Entry NLP1: Corpus Cleaning with RegEx

14 minute read

Recently I’ve been working my way through one of the older versions of CSE 140 (now CSE 160) offered at the University of Washington. Homework 8 is a nice exercise that requires natural language processing (NLP) and analysis.

The homework as specified in the directions excludes specific NLP techniques that I generally include, specifically case insensitivity and punctuation removal. The example results for the solution also imply the use of tuples, whereas I prefer dataframes. Due to these alterations (my solution would receive a failing grade if submitted), I feel comfortable posting it online to showcase some natural language processing techniques.

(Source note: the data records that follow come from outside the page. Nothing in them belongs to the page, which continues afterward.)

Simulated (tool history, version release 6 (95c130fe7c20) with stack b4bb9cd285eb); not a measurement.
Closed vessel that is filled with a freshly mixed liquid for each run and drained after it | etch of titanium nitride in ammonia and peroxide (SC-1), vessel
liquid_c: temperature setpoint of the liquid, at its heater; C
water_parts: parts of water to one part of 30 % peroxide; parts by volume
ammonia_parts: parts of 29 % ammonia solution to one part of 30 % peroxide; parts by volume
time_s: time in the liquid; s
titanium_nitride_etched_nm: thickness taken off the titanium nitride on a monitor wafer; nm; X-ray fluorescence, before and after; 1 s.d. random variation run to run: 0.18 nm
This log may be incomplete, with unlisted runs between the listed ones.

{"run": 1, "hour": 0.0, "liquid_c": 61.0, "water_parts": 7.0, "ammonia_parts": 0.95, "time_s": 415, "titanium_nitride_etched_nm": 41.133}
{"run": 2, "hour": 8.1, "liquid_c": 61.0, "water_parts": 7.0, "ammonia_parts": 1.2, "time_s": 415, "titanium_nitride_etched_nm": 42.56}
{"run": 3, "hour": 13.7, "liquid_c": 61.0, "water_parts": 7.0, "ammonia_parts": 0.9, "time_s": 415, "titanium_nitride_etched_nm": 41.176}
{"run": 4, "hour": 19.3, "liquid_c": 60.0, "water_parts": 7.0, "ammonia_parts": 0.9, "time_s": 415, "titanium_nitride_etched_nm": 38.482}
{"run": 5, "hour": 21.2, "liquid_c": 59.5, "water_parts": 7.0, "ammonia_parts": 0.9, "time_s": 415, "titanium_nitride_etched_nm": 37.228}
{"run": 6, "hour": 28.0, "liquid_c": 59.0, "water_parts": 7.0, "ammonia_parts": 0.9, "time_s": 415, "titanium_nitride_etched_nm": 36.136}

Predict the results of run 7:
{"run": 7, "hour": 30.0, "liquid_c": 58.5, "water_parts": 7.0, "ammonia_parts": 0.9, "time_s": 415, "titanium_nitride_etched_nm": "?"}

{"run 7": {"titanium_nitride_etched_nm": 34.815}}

The series of posts walking through this linguistic analysis example is significantly different than my other posts. I’ll walk through my solution with samples of the output as I create the code.

See the linked notebook for the condensed final solution minus any commentary. Note, code results have been truncated for brevity. For the full results, see the accompanying notebook.

import pandas as pd
import os
from IPython.display import display

import string
import re
import itertools
import nltk
nltk.download('stopwords')

Read in file

Obviously, the first thing to do is read in the data. Most of the files are .srt format, which has a package pysrt for easy reading. The homework directions forbid using this package, and I found I appreciated the control I had in reading in files without it.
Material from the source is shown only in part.